Russia is a big importer of agricultural products in the geographic proximity of Sweden and the EU. Traditionally Russia – and earlier the Soviet Union – has imported big quantities of agricultural goods from countries that are now accession countries to the EU. Russia is also an important export market for the EU. After an expansion of the EU, EU imports to Russia may increase even more.
Ten years have passed since the dissolution of the Soviet Union. A decade of reforms, privatisations, realignments and decentralisation of power, has passed and still the great dependency on imports remains. Yet, Russia has a great potential to increase agricultural production. If Russia would increase its production considerably and become self sufficient or an exporter, it would affect the EU and its Common Agricultural Policy (CAP) as well as the world market. The agricultural changes that started after the disintegration of the Soviet Union should of course increase efficiency in Russian agriculture, and thus the possibilities to take advantage of its agricultural potential. But is this process progressing? What are the prerequisites of and the prospects for this process?
The past decade was characterised by various changes, political and administrative displacements of power, economic instability and crises. Which are the economic, administrative, social and political prerequisites for an increased agricultural production today? Will the state of Russian agriculture improve to a considerable extent during the next decade? Would Russia’s traditional role as an importer of agricultural goods come to an end if the country’s economy improved? And does the country have comparative advantages in any part of the agricultural production?
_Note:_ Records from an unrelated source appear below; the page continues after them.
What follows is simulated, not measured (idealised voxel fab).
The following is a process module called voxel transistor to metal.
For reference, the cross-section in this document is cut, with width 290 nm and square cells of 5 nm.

These are questions analysed in this report. The report is the result of cooperation with Eugenia Serova, head of the Department of Agriculture at the Institute for Transition Economies in Moscow, who has contributed with valuable material on the current state of Russian agriculture. The importance of the development of Russian agriculture for the world market, the EU and the CAP are the rationale for this study. The aim is to depict the current state of Russian agriculture and to identify important factors to its progress in the decade to come.